Thursday, April 1, 2010
4 - Crimes – Preliminary Crimes (Attempt)
4 - Crimes – Preliminary Crimes (Attempt)
PLEASE NOTE THAT THE FOLLOWING IS TAKEN FROM SOME OF MY CLASS NOTES, SOME OF WHICH IS MY OWN PERSONAL WORK AND SOME OF WHICH BELONGS TO CONCORD LAW SCHOOL. IT IS POSTED TO HELP MY IL STUDENTS IN PARTICULAR. IT CANNOT BE DISSEMINATED WITHOUT EXPRESS, WRITTEN PERMISSION.
In the last criminal law session, we looked at conspiracy. Now we’ll start the topic of the third preliminary crime - attempt.
Remember our timeline:
-> Ask/Solicitation -> Agree/Conspiracy -> Act/Attempt ->
Attempt: (1) An intent to do an act or to bring about a certain consequence which would in law amount to a crime and (2) in most states, an overt act in furtherance of that intent.

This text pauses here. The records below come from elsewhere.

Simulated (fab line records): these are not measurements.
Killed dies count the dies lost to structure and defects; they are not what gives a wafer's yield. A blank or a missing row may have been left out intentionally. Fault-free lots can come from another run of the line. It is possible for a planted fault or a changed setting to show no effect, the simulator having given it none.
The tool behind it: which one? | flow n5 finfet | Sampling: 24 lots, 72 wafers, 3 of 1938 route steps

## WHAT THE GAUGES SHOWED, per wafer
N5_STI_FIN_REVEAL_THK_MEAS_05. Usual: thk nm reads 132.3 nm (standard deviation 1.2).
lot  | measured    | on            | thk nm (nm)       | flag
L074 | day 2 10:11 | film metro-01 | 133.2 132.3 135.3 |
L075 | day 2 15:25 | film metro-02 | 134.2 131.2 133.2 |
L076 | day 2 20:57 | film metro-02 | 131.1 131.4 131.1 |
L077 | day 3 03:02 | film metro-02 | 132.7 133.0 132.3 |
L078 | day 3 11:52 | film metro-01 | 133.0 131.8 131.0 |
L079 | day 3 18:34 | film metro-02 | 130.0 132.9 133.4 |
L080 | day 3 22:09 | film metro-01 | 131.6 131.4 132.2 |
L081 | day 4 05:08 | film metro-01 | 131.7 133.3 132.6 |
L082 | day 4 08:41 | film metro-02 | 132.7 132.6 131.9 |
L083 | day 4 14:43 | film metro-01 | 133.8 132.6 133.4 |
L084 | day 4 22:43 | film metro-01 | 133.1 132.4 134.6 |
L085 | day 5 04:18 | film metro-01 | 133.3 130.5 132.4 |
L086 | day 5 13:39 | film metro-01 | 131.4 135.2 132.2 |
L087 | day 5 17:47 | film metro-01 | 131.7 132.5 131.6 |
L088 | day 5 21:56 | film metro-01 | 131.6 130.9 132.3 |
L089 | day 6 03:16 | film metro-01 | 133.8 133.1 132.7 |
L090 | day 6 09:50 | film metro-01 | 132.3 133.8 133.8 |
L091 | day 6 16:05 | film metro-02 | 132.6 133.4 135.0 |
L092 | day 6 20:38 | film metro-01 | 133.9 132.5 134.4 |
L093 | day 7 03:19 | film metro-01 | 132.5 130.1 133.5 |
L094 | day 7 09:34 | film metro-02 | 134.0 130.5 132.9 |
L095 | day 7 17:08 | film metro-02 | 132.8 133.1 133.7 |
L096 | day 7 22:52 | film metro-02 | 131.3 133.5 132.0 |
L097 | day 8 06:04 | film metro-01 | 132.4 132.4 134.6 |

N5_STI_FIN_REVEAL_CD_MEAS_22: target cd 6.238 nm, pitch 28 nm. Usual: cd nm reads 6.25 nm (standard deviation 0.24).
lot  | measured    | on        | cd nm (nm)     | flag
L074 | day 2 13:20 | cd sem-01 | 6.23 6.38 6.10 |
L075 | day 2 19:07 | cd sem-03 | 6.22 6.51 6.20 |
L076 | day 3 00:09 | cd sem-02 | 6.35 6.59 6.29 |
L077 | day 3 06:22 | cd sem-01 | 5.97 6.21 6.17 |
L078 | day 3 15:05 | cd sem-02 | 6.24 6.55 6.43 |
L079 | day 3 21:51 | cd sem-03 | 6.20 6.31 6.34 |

Under the traditional, common law rule, an attempt is that which comes dangerously close to succeeding. The old common law rule is that an attempt occurs at least by the time of the last act but this test does not necessarily require that each and every act be performed on every occasion. The MPC utilizes the substantial step test, that is, to act in a way that would bring about the crime if the attendant circumstances were as he believed then to be true. 5.01
Final comments on attempt:
1. The physical act is a substantial step toward the commission of a crime (or last act/dangerous proximity and the mental state required is the intent to commit the crime.
2. The merger rule says that one cannot be convicted of both the attempt and the target crime, but rather only one or the other. (This is NOT the case for conspiracy.)
3. But the modern view is that a defendant may be convicted on a charge of attempt even if it is shown that the crime was completed. Does this mean that D can be CONVICTED of both the target crime and the attempt? Probably not.
4. Abandonment: The traditional view is that there is no abandonment if the elements of attempt are present, though the MPC allows for a complete and voluntary abandonment. Abandonment is not voluntary if the defendant is motivated by unexpected resistance, the absence of an instrumentality essential to the completion of the crime, or some other circumstance that increases the likelihood of arrest or unsuccessful consummation of the offense, or if the defendant merely postpones the criminal endeavor until a better opportunity presents itself.
[A] General Rule – At common law, legal impossibility is a defense; factual impossibility is not. However, today, most jurisdictions no longer recognize legal impossibility as a defense. However, one cannot be criminally liable for attempting an act that he is physically incapable of performing. But one must be wholly incapable of performing – truly impossible. A poverty stricken parent is not criminally liable if it is truly impossible for him to obtain necessaries of life, but he would be liable if he failed to go to an available welfare agency for help.
[B] Factual Impossibility – Impossibility based on factual circumstances. "Factual impossibility" exists when a person’s intended result constitutes a crime, but he fails to consummate the offense because of an attendant circumstance unknown to him or beyond his control. Examples of factual impossibility are a pickpocket putting his hand in the victim’s empty pocket; shooting into an empty bed where the intended victim customarily sleeps; or pulling the trigger of an unloaded gun aimed at a person.
[C] "Inherent" Factual Impossibility – Although largely academic, the doctrine of inherent factual impossibility has been recognized as a statutory defense in at least one state (Minnesota). Where recognized, the defense applies if the method to accomplish the crime was one that a reasonable person would view as inadequate to accomplish the criminal objective.
[D] Pure Legal Impossibility – impossibility based on or with reference to a law. "Pure legal impossibility" arises when the law does not proscribe the result that the defendant seeks to achieve. The MPC does not expressly address the defense of pure legal impossibility.
[E] Hybrid Legal Impossibility MPC §5.01(1) – Hybrid legal impossibility (or "legal impossibility") exists if the defendant’s goal is illegal, but commission of the offense is impossible due to a factual mistake (and not simply a misunderstanding of the law) regarding the legal status of an attendant circumstance that constitutes an element of the charged offense, e.g., receiving unstolen property under the belief that such property was stolen, or shooting a corpse believing it is alive. Today, most states have abolished the defense of hybrid legal impossibility on the theory that a defendant’s dangerousness is plainly manifested in such cases.
In the next crimes session, we’ll move on to third-party liability – accomplice liability.